During the recession of the early 1990s, schools had their funding from government funding amputated and a musical education became a sign of a middle-class upbringing. During this latest period of financial austerity, the arts have once again been summarily dismissed as superfluous in straitened times. Conductor of the Bedforshire Youth Orchestra, Michael Rose, says music services in his area, Central Bedfordshire, are set to have budgets and teaching staff cut to zero.
More broadly, the arts are facing annihilation at the hands of a government that can only comprehend social goods in narrowly economic terms. The professor of philosophy at Birkbeck College, A C Grayling, has urged the arts and humanities to “put up a fight” against these cuts, or else face destruction. But the coalition seems hell-bent on reducing policy formulation to a cost/benefit analysis, with the axe it has taken to the Arts and Humanities Research Council (AHRC) being a case in point. Rick Rylance, chief executive of the AHRC, said that we need to stop viewing the arts as simply costs to society. Rylance told the Times:
On the cuts issue, it seems to me that the mind shift we have to go through is to stop thinking about these things (funding higher education) as costs and start thinking about them as investments, because we are not going to get growth and a healthier society unless we invest in these things.
How are the arts of value to society? Several studies by the American Association for the Advancement of Science (AAAS) have explored the effects of art and music education on young children’s learning. These studies showed that music instruction can help build intellectual and emotional skills, facilitate children’s learning and strengthen numeracy and literacy skills.
A forthcoming study produced by the neuroscientist Professor Nina Kraus concluded that schools that fail to give music a central role in their curriculum are making a mistake. Music “fundamentally shapes” brains, and can help combat the learning difficulties associated with dyslexia and autism.
The report concluded that that “long-term musical practice strengthens cognitive functions and that these functions benefit auditory skills. Musical training bolsters higher-level mechanisms that, when impaired, relate to language and literacy deficits. Thus, musical training may serve to lessen the impact of these deficits by strengthening the corticofugal system for hearing.”
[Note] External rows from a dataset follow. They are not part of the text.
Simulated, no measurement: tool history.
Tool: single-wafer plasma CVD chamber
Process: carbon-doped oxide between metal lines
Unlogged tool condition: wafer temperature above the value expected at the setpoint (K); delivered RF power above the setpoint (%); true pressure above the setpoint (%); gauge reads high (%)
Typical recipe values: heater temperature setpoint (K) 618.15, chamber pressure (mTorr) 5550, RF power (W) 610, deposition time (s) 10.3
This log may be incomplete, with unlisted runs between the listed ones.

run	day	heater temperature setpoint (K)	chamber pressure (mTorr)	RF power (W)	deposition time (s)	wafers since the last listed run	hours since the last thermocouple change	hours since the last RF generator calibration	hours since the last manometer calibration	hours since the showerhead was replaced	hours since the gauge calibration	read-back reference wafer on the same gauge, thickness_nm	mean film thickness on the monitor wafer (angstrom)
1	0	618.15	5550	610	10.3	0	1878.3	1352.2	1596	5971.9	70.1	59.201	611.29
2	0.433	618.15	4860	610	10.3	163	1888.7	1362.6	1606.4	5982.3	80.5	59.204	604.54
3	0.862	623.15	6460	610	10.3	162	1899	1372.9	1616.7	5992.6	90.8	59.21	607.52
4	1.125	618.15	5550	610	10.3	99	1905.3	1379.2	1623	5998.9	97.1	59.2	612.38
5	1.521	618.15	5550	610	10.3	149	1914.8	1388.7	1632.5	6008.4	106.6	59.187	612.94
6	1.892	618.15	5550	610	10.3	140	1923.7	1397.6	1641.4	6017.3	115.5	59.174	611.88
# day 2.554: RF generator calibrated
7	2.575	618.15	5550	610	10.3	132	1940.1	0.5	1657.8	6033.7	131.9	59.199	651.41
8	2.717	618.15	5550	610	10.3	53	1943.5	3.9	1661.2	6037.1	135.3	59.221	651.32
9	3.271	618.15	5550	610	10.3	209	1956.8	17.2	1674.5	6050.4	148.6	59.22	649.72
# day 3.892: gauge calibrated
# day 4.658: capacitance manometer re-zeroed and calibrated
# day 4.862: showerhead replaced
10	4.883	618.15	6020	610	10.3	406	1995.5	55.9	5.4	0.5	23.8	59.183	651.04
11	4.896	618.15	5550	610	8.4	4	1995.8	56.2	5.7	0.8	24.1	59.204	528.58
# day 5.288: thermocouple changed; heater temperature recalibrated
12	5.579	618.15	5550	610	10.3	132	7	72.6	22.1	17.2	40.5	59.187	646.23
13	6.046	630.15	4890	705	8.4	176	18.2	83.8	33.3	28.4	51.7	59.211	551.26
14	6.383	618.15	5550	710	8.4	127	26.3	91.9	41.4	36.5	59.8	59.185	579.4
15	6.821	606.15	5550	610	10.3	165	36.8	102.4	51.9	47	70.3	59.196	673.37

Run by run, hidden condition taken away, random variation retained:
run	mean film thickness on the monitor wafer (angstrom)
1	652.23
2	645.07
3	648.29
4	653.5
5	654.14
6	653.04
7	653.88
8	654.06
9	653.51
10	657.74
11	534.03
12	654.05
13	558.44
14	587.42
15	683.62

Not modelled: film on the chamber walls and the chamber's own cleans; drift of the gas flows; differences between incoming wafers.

Not only does music aid brain development, but it also instils discipline. Many people complain that children today have short attention spans. Learning a musical instrument helps them to learn to concentrate over long periods of time. Playing in orchestras encourages team work, which is deemed by most employers to be an essential quality. Learning a musical instrument gives children a sense of achievement. Acquired self-worth could have knock-on effects in other aspects of a child’s life.
The government must re-evaluate the value that it places on the arts, for we are at grave risk of losing them. Sir Thomas Carlyle’s critique of utilitarian man seems particularly apt:
Mechanism smothers him worse than any Nightmare did; till the Soul is nigh choked out of him, and only a kind of Digestive, Mechanic life remains. In Earth and in Heaven he can see nothing but Mechanism; has fear for nothing else, hope in nothing else: the world would indeed grind him to pieces; but cannot he fathom the Doctrine of Motives, and cunningly compute these, and mechanize them to grind the other way?
“In Earth and in Heaven he can see nothing but Mechanism…” Britain is at risk of becoming a society that only values that which can be crudely accumulated. Must this be an inevitable consequence of the financial crisis?